September 26, 2014

Arthur E. Stilwell - Father of Fairmount


Fairmount got its name from Arthur Edward Stilwell, the man who created Fairmount Park in 1892. 

    In 1891 he built a streetcar line called the “Air Line,” which ran from Kansas City to Independence.  To encourage people to ride his Air Line, Stilwell built the amusement park along the line. 

   In 1892 the park was called Cusenbary Springs.  40 acres of J. D. Cusenbary’s land had been purchased, along with the spring which was dammed to create an 18-acre lake.  That year the name was changed to Fairmount Park. It was likely named after the park in Philadelphia which had the same name, as Mr. Stilwell was actively courting investors from Pennsylvania to help finance his other projects.

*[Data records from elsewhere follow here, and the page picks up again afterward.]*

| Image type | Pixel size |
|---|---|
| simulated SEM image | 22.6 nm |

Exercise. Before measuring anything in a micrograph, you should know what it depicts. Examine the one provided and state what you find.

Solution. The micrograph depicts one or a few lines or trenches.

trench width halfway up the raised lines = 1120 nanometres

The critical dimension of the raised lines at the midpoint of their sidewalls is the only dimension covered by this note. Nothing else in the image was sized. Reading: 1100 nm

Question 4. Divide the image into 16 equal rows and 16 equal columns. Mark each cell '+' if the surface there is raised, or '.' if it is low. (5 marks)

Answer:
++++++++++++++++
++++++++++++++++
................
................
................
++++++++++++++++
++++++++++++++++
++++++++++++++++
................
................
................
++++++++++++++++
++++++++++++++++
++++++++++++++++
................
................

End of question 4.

   Arthur Stillwell was an entrepreneur who loved building streetcars and railroads.  The Kansas City Southern Railroad was built by Stilwell, who has several cities named after him in states from here to the Gulf of Mexico.  He created nearly 40 towns along the railroad lines he built, like Stilwell, Kansas and Port Arthur, Texas.

   Stilwell was one of Kansas City’s great civic leaders, and Fairmount Park was his playground.  Tens of thousands of people a year came on the Air Line to enjoy a beach, amusement park rides, a zoo, vaudeville, dancing, daredevils,   and it was known as the “Home of Picnics,” with some of Kansas City’s biggest companies treating their employees to a day at Fairmount Park.  It was the home of the Kansas City Horse Show, which would later evolve into the American Royal.

   Arthur Stilwell was enjoying the Horse Show at Fairmount Park on September 11, 1897, when the last railroad spike was driven in Port Arthur, TX, for his Kansas City, Pittsburg & Gulf Railway, which connected Kansas City to the Gulf of Mexico. The next day a hurricane would tear through Port Arthur, killing 14 people. At the same time, yellow fever quarantine kept all railroad traffic from coming south of Shreveport.

    Within two years Arthur Stilwell lost control of his railroad to the Gulf of Mexico, which was taken from him by bankers over an unpaid $44 printing bill, and renamed the Kansas City Southern Railroad.  He lost Fairmount Park in the bargain.

   Unbowed, Arthur Stilwell embarked on an even bigger project: connecting Kansas City with the Pacific Ocean.  He began building the Kansas City, Mexico, and Orient Railway in 1900. Stilwell spent the next decade laying hundreds of miles of tracks throughout the Southwest and into Mexico, when the Mexican Revolution broke out in 1912.  Once again his railroad went into receivership.  Though he would lose everything, many of his investors became millionaires several times over when oil was discovered along the tracks of the railroad to the Pacific he tried to build.  One of the biggest beneficiaries of the oil money was the Kemper family of Kansas City.

   After he lost the railroad, Arthur Stilwell spent his time living in New York City and wrote several books, poems, and hymns.  He would claim that little pixies/faeries that he called “Brownies” had given him all of his ideas and inspirations. 

   Stilwell was born in Rochester, New York on October 24, 1859. He married his childhood sweetheart, Jennie Wood, and brought her to Kansas City in 1879.  He died of a stroke on September 26, 1928 in his apartment on 74th Street in New York.  Two weeks later his despondent wife Jenny threw herself from the 14th story window of that same apartment and committed suicide.